Breakfast at Tiffany's

Breakfast at Tiffany's and three storiesBreakfast at Tiffany’s and 3 short stories

 by Truman Capote

Reviewed by Gerti


I read Truman Capote’s “In Cold Blood” many years ago, and knew him to be a very talented writer. Like that iconic book, the short novel “Breakfast at Tiffany’s” also went Hollywood, starring gorgeous waif Audrey Hepburn, whom everyone remembers from “My Fair Lady,” and a very handsome George Peppard, whom no one remembers. “Tiffany’s” is found in a very tiny volume, perhaps 5” by 7”, 161 pages in all, and that also includes 3 short stories, so it’s no surprise the filmmakers had to add (and change) a lot to make a movie. Of course, the book is better than the movie, but you should experience both for contrast.

His writing is clever, but tight, and Capote excels when writing descriptions, like that of heroine Holly Golightly and her big city lifestyle. The plot and motivations are weaker and decidedly unromantic, and perhaps that’s why filmmaker Blake Edwards decided to change things, like the ending, for his movie audience. He also significantly changed the male narrator, whom Holly calls “Fred”, into a gigolo, which I don’t think was what Capote intended for his narrator at all. Edwards cuts some of the characters from Capote’s novel for simplicity’s sake, but then adds others to go along with his re-tooling of Capote’s tale.

Taken in its entirety, the Capote book, complete with the 3 short stories which follow “Tiffany’s”, has Truman writing about quirky characters, and the relationships they have with others. Like Nathaniel Hawthorne, Capote seems concerned with the essence of these people, and the phony persona’s they present to the world. For example, charming urbanite Holly Golightly is actually Lulamae Barnes, a run-away bride from Tulip, Texas, who lives in New York by her wits and tricks. In the short story “House of Flowers,” which follows the novel, the protagonist is a female prostitute, a very young and popular one in Port-au-Prince, Haiti, who falls in love, and then has to deal with the cruelty of her husband and his grandmother when she leaves the business behind to marry him. She cannot really escape the past, as her prostitute friends pay her a visit in her new home. Similarly in “Tiffany’s,” Lulamae’s husband, aging veterinarian Dr. Golightly, comes to NYC to convince her to come home to her children. Neither woman goes back, and perhaps here Capote is trying to say that you can never go back to what you were in this life, that the only way is to continue going forward, even if it’s in another direction, and love plays no part in how the story ends.

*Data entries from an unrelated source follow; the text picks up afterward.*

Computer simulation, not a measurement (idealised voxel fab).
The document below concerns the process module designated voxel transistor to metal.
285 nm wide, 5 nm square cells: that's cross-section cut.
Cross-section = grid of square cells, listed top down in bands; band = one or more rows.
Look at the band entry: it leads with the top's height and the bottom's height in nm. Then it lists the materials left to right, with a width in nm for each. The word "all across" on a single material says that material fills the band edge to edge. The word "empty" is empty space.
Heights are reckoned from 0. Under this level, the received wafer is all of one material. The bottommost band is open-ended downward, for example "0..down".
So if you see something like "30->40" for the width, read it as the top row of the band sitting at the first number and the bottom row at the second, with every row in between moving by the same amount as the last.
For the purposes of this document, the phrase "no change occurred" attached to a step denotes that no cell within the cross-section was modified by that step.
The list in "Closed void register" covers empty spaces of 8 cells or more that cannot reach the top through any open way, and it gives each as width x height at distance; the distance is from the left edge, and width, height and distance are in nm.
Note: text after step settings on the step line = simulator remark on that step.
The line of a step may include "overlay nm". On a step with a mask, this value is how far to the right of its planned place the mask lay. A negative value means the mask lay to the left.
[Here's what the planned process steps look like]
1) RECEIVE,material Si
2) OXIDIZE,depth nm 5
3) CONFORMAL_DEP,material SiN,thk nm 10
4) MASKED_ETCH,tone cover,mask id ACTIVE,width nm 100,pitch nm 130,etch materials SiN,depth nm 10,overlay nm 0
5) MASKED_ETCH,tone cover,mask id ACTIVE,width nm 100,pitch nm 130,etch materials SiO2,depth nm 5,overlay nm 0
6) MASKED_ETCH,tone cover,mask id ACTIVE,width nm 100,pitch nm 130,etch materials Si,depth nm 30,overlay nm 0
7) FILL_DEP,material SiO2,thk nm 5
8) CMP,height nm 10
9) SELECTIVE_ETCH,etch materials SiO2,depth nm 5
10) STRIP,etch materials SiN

That’s why the movie’s ending to me is so wrong, for it has Holly staying in New York, taking back her cat and giving in to her love for “Fred.” This doesn’t happen in the book, and I think it doesn’t exactly because of the point Capote was trying to make about one’s past. The other two stories, “A Diamond Guitar” and “A Christmas Memory”, both resonate to the same note – things happen in life that separate us irrevocably from our past, and the people who dwell there, and while we can think fondly about it, and them, we really can’t return.